Franchise Financing

In order to receive financing, a business must apply for credit at a source such as a bank, commercial lender or leasing company. With proper planning and guidance, you can greatly influence the financial institution's decision on whether or not to extend you the amount of credit on the terms you desire. Since the credit source most likely knows little, if anything, about your business, it is your responsibility to educate them and get them to look favorably on your application.

Have A Business Plan

A well conceived, comprehensive business plan is crucial. You must clearly and convincingly communicate what you intend to accomplish and how you plan to achieve your goals. The experience of writing the business plan forces you to become more focused about your specific business.

Be Complete and Thorough

A lender will give you an application to complete. Answer ALL of the questions in detail, fill in ALL of the blanks and provide COMPLETE addresses, etc. In most cases, your application and supporting documents are all a potential creditor may see of you. If you don’t care enough to provide all of the information as requested, why should the lender think you are going to pay enough attention to detail to make your business succeed? It may become tedious, but everything is requested for a reason. Plus, complete applications get expedited processing; incomplete applications get set aside for later follow-up.

Know How Much You Need and For What Purposes

Be specific. It is up to you to know these things. It is not up to the lender to guess.

Be Realistic

Optimism is expected, but unrealistic expectations create skepticism on the lender’s part. Explain how you will use the financing requested and how it will benefit the business. Be sure you don’t make exaggerated claims, as you will most likely lose credibility.

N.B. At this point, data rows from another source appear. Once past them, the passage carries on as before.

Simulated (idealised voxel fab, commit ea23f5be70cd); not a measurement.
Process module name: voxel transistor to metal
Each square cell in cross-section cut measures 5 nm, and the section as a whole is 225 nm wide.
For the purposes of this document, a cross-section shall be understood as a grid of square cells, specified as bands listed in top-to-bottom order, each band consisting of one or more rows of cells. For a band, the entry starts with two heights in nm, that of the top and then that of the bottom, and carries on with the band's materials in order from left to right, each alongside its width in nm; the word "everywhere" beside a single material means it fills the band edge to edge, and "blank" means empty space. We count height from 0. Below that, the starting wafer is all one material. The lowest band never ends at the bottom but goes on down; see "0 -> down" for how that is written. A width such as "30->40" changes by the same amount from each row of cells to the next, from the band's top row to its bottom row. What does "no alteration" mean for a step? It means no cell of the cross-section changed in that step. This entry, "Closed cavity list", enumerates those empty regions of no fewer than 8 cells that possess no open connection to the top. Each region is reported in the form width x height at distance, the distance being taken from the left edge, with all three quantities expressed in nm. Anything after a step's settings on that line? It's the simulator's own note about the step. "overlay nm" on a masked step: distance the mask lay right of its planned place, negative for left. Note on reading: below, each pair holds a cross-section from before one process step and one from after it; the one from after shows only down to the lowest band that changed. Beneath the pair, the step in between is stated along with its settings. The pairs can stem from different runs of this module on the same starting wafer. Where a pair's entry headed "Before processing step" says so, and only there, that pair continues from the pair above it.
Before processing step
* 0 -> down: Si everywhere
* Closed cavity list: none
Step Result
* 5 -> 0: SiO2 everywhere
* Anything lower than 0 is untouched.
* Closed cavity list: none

Show How You Will Pay The Loan Back

Build repayment into your financial projections. Your likelihood to repay is the ultimate consideration in evaluating your request. Collateral is important, but lenders would rather have repayment. Prove, on paper at least, that you can generate the revenues to cover your operating costs with enough left over to pay the loan and your living expenses/salary.

Cover the Downside

Most businesses don’t operate exactly as planned. Identify any weaknesses or potential problems in your business and address contingency plans and resources, as well as an exit strategy.

Have a Stake in the Business

With the possible exception of your family, no one is likely to provide 100 percent financing. Why should anyone else take a chance on you if you’re unwilling to invest your own resources?

Put Yourself in the Lender’s Position

Lenders want to make loans that will be paid back. They evaluate your personal and business credit history, your ability to repay based on credible financial projections in your business plan, and your collateral, among other things. If you were a lender, would you give your business this loan?

Be Persistent

If you application is rejected, don’t give up. This gives you an opportunity to fix whatever was lacking. If you have put an honest, thoughtful effort into your search for financing, people will help you get it. That includes people you may be tempted to blame for not approving your request. Don’t think "rejection" think "constructive criticism."

Frame of Mind

Obtaining financing is not easy. Learning how to prepare a business plan and financial projections can be time-consuming and frustrating – but the point is that you are learning. The knowledge you gain in the process will be invaluable to you in the constant refinement that any business undergoes in both the planning and operational stages.